Sugar and bananas
The EU has finally agreed on two measures which will help exporters from the developing world increase their exports to it. The EU has agreed to cut the price of sugar offered to its farmers by 36 per cent. European sugar farmers used to obtain sugar...
The EU has finally agreed on two measures which will help exporters from the developing world increase their exports to it.
The EU has agreed to cut the price of sugar offered to its farmers by 36 per cent. European sugar farmers used to obtain sugar support at three times the world price of sugar. The new measures come into force in July of next year and will be in force until 2015 to give farmers time to adjust and switch to other crops. Those farmers who want to abandon sugar farming will be offered compensation to the tune of 64.2 per cent of revenues lost.
Some of the former colonies of EU member states, which are considered as 'external territories', will also lose these subsidies. But many producers in the developing countries outside the EU will gain from these measures because they will net more income as a result of increased exports to the EU.
The EU pays around €1.5 billion in subsidies to its sugar farmers. It had to remove these subsidies after the World Trade Organisation declared them to be illegal. The money thus saved from the reduction of subsidies will certainly be diverted to more useful ends.

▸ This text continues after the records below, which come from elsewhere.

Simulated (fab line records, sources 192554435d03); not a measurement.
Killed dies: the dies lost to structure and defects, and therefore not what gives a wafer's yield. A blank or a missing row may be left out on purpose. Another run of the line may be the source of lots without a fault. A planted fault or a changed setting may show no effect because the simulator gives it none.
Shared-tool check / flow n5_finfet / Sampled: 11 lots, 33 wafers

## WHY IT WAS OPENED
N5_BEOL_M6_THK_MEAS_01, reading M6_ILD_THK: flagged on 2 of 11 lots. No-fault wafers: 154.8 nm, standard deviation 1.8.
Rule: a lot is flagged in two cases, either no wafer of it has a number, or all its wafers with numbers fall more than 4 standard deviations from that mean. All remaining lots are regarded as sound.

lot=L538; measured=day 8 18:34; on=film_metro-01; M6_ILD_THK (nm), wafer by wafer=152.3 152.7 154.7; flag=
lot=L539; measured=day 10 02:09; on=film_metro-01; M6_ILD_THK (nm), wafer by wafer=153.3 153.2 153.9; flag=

Meanwhile, as from January 1, 2006, the EU will apply a fixed tariff of €176 per tonne of bananas imported from Latin America but will give its traditional exporters in the African, Caribbean and Pacific regions (ACP) a duty-free import quota of 775,000 tonnes.
The measure will give Latin American exporters more access to the EU market while maintaining a preferential margin for the EU's traditional producers from the ACP.